Iran Tells U.S.: You'll Need Our Help in Iraq

Iran said Wednesday that its attempt to work with the United States on Iraq had foundered, but that Washington can't resolve the upsurge in violence without consultations with Iraq's neighbors.

"Previously, we had dialogue" about Iraq, Foreign Minister Kamal Kharrazi (search) told reporters. "Currently it has stopped because we felt we were going nowhere. The Americans give promises but don't keep their promises. Currently, they [Americans] are taking a wrong path."

Kharrazi did not say when the Iran-U.S. talks took place or when they stopped. He said Iran was willing to help improve the security situation in Iraq, but gave no indication it was trying to resume talks.

Iran "is making its utmost efforts to help resolve the situation in Iraq as soon as possible so that the power is given back to the Iraqi people," he said. "The solution is for occupiers to leave Iraq."

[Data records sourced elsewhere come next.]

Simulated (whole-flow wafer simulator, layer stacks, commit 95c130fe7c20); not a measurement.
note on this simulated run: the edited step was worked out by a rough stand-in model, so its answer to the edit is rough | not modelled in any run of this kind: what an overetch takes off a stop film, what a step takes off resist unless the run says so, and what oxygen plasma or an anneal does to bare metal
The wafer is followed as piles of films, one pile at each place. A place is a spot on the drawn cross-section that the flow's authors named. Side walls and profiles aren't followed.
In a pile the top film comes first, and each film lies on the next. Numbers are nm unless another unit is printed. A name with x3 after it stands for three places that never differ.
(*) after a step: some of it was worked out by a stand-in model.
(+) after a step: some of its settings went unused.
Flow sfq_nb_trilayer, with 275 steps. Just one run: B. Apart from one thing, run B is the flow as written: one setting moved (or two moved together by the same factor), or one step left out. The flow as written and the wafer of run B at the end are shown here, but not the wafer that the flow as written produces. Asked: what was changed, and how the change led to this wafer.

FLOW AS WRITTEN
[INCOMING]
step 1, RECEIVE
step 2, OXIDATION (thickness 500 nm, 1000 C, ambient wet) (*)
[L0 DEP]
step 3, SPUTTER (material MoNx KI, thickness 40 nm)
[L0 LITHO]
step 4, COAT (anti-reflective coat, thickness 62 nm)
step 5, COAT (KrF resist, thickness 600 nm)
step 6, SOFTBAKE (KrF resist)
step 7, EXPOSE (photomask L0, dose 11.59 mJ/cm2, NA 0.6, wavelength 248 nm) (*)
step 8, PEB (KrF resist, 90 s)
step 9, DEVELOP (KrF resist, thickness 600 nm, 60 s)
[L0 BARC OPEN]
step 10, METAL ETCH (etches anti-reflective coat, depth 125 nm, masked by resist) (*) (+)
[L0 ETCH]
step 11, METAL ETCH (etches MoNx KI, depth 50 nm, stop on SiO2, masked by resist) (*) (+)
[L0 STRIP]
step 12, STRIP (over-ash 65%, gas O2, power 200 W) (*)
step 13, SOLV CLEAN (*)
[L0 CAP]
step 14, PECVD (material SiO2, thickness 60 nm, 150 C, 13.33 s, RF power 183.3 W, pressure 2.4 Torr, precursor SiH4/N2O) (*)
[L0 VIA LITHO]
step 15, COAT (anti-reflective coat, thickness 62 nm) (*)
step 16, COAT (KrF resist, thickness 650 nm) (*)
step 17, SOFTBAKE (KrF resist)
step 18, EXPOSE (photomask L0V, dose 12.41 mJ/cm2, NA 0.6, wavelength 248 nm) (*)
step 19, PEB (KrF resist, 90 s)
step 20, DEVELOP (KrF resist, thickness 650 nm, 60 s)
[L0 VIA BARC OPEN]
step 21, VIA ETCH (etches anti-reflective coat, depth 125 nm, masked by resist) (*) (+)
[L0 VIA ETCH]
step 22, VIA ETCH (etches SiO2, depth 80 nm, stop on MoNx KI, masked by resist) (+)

The official Islamic Republic News Agency (search) reported Wednesday that a top Iranian Foreign Ministry official, Hossein Sadeghi (search), was being dispatched to Iraq for consultations with members of Iraq's U.S.-appointed Governing Council and with Iraqi clerics.

Kharrazi advised the United States to consult with Iraqi clerics and Iraq's neighbors. Relying on force, he said, "is a big mistake with severe consequences. They have to employ wisdom .... They [Americans] don't know the psychology of the Iraqi people. They should avoid making more mistakes."

The U.S. military has been fighting on several fronts across Iraq this month — against followers of an anti-U.S. Shiite Muslim cleric, Muqtada al-Sadr (search), in the south; against Sunni Muslim insurgents in the central city of Fallujah; as well as in Baghdad and elsewhere.

In his remarks Wednesday, Iran's foreign minister rejected U.S. accusations of Shiite Iran's involvement in the upsurge in violence in Iraq, where the Shiite majority has shown increasing impatience with the U.S. occupation.

Kharrazi made no comment on the tense situation in southern Iraq, where al-Sadr was holed up in his office in the holy city of Najaf.